Repost: Bruckner Latin Motets from Latvia

Experience the brevity and the utter devotion of Bruckner's choral music

Repost: Bruckner Latin Motets from Latvia

Sometimes, the illustration on the cover of a disc says it all. There's something about the small  lonely chapel on the front of this excellent Ondine disc that sums up the brevity, the devoutness and the utter devotion of Bruckner's choral music.

So often seen as the poor cousin of the symphonies, this disc sets out to redress the balance, to act as a necessary corrective. The Baltic states of Latvia, Estonia and Lithuania have long boasted a world-beating choral tradition, and so it is with the Latvian Radio Choir under Sigvards Kļava, and how they radiate warmth in these performances (recorded, not in the tiny church of the cover, but in Latvia's Riga Dom Cathedral). Their strength - and it is here that strength is needed - is in their tuning (in contrast, the Philharmonia Vocalensemble Stuttgart and Hans Zanotelli on Profil rather show how it's not done; that's a programme purely of Latin Motets, too (so no Krohnstorfer Mass; but it does include Inveni David for med's voices and four trombones).

it is easier to think of the link between the symphonic and church music when one considers Bruckner the church organist (you can hear the influence of the organ on his orchestral writing in the way he juxtaposes orchestral groups as if he is contrasting different organ registrations).

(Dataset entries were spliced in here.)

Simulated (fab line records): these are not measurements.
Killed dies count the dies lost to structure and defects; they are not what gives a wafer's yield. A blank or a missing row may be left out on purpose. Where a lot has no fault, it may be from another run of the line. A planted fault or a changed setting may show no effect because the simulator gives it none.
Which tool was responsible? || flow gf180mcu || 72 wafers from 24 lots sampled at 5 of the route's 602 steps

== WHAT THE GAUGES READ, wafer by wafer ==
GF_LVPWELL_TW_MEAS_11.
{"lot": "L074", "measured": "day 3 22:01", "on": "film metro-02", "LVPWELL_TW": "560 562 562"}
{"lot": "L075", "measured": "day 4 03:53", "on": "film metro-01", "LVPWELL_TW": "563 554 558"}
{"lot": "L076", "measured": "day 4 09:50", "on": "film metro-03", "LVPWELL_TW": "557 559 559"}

One of the most famous of Bruckner's motets is Locus Iste (1869), a piece that seems to distill the very essence of Bruckner:

Bruckner Locus Iste

For the tiny Kronstorfer Mass (it lasts in toto around six minutes), Bruckner offers a Missa Brevis, omitting the Gloria and Credo, offering up only a Kyrie, Sanctus, Benedictus and Agnus Dei. Performed as here, with an aura of utter reverence, it si magical and unforgettable. Here's the Kyrie:

Kronstorfer Mass: I Kyrie

Of course, there is always the question of where next? Without pre-empting a future post about Bruckner's full mass settings, perhaps try the mouth-watering combination of the E minor Mass (No. 2) and the Stravinsky Mass on Pentatone with the Berlin Radio Choir and Gijs Leenaars.